Remember This? Paper decorations

Dorri Partain
Contributor


Gobble, gobble! Make room on your Thanksgiving dinner table for this turkey decoration, then just fold it away until next year.


Often called “honeycomb tissue” due to the open spaces created when unfolded, this type of paper decoration first appeared as a frill on Valentine cards produced in Germany around 1890.


American businessman Martin Luther Beistle (1875-1935), was visiting Germany in 1900 and was fascinated by the honeycomb paper technique. Even though his business specialized in imprinted calendars, he returned to his home in Pittsburg, Pa., with new ideas for holiday decorations.


By 1907 he had created the Beistle Company, partnered with the Paper Novelty Company and moved his business to Shippensburg, Pa., becoming the first manufacturer to offer honeycomb tissue decorations in America by 1910.


Due to the popularity and other companies copying his designs, he worked with Raymond Fleming and patented the Folding Ornament of Expanding Tissue (US1545750A), the Christmas bell, in 1925. Beistle’s son-in-law, Henry Luhrs, also patented several unique folding ornaments and decorations for Valentine’s Day, Christmas and Easter during the 1930’s.

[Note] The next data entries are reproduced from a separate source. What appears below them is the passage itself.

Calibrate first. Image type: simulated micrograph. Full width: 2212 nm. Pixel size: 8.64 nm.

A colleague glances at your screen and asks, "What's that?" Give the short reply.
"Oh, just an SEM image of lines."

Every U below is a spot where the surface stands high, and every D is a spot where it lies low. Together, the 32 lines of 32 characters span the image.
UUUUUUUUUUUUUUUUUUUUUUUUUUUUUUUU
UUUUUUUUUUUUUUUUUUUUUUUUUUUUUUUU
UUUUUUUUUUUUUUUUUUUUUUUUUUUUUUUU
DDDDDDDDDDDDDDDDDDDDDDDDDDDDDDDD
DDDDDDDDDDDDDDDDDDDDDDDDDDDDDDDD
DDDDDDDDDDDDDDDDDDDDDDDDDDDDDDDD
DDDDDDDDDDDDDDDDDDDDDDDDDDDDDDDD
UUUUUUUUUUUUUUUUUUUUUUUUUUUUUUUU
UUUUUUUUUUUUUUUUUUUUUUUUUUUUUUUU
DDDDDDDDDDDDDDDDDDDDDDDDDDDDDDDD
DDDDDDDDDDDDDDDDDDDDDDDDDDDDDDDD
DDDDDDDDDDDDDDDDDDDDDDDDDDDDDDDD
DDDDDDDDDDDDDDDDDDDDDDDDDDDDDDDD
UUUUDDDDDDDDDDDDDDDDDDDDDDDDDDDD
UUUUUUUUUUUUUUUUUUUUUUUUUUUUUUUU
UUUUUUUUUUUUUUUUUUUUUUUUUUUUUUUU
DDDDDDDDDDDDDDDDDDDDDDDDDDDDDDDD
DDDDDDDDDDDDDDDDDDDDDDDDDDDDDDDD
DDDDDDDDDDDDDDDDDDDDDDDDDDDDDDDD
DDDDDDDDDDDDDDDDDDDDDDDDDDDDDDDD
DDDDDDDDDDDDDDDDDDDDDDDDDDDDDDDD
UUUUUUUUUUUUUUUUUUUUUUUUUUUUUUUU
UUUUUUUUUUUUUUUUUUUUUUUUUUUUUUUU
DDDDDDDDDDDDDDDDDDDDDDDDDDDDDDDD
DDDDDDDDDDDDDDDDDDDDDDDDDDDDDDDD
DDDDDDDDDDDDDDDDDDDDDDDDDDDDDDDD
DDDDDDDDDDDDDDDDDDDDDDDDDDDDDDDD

The honeycomb technique requires multiple layers of colored tissue glued in an alternate pattern, stapled together on one end, and stabilized by a cardboard cover that, once opened, creates a three-dimensional decoration secured by tabs; some can hang from the ceiling, and others are designed as tabletop decor.


While the Beistle Company has produced various turkey designs over the years, the decoration above was manufactured by Hallmark Cards for their Ambassador line, and requires the user to lock tabs B,C, and D to achieve the completed decoration. Suggested uses are as a mantle decoration, dinner table decoration, party decoration or clever gift, and retailed for $1.00 in the late 1960’s.